A dirty problem has begun to plague the Cowichan Lake Salmonid Enhancement Society’s fish hatchery.

The water flowing through the society’s fish hatchery has more dirt in it than usual; a problem for the latest batch of coho eggs.

“It causes the eggs to clump up and when they clump up they die,” Cowichan Lake Salmonid Enhancement Society president Bob Crandall said.

A development upstream is likely the cause.

Upstream, soil has been spread on new lawns; soil that has made its way into storm drains, and therefore the creek and the hatchery downstream.

“It’s been getting worse each year,” Crandall told a group of people touring the hatchery as part of a Streamkeepers’ Course, last weekend.

The hatchery is going to be looking into remedies for this problem before the brood stock program starts up again, wherein eggs and milt are collected from chum and coho, fertilized, and raised into fish at the hatchery to be released into local streams.

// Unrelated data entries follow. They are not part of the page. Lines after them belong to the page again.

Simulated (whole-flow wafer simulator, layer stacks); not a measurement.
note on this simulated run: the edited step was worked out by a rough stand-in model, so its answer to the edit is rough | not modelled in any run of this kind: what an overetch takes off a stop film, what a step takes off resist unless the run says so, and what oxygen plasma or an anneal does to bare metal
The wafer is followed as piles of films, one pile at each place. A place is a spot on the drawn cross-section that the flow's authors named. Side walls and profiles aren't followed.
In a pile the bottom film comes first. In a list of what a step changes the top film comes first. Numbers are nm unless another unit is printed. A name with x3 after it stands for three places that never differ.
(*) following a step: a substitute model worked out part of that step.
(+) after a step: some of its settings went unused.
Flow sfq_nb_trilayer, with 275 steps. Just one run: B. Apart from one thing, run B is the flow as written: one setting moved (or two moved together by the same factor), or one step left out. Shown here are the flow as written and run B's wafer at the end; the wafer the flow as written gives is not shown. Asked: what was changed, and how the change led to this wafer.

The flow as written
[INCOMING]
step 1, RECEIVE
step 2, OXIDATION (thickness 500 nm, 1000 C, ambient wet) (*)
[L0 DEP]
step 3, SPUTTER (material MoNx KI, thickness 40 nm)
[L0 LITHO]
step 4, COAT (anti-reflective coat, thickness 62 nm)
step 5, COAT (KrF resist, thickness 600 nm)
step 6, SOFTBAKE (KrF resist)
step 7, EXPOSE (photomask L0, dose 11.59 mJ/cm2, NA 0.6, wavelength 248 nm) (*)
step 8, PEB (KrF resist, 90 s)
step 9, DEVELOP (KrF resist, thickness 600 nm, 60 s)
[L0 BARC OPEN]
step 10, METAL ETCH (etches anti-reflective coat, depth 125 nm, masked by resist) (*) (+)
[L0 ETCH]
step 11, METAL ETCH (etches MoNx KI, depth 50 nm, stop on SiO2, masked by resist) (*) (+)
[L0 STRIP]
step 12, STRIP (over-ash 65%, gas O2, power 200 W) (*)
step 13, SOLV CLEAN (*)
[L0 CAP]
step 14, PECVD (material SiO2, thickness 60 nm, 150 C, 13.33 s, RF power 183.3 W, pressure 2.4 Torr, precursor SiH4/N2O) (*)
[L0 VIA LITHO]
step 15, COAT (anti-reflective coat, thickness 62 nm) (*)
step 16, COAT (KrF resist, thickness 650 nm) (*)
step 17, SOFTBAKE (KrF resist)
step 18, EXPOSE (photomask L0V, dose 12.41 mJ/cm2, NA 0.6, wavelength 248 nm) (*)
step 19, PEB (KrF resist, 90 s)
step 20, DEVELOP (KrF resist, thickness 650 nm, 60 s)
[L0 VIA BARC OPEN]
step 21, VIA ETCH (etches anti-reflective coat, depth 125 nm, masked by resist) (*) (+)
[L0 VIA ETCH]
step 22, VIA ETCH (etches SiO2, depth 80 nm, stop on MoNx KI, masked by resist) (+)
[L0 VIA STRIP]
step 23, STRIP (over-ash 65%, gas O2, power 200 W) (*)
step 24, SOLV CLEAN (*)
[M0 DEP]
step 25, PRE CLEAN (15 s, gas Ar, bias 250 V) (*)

He doesn’t have estimates as to how many fish have been lost as a result of the clumping, though all surviving coho eggs have hatched, and have been placed into the hatchery’s tanks and are now accepting fish food.

The approximately 28,000 coho are currently gaining more body weight before they are released into local streams.

Earlier this spring, about 33,000 chum were released into Cowichan Lake area streams.

With wet conditions, the society’s fry salvage program, wherein fish are rescued from drying-out creeks, has been a bit late to get going, this year.

Crandall expects fish requiring rescue as soon as conditions dry out a bit.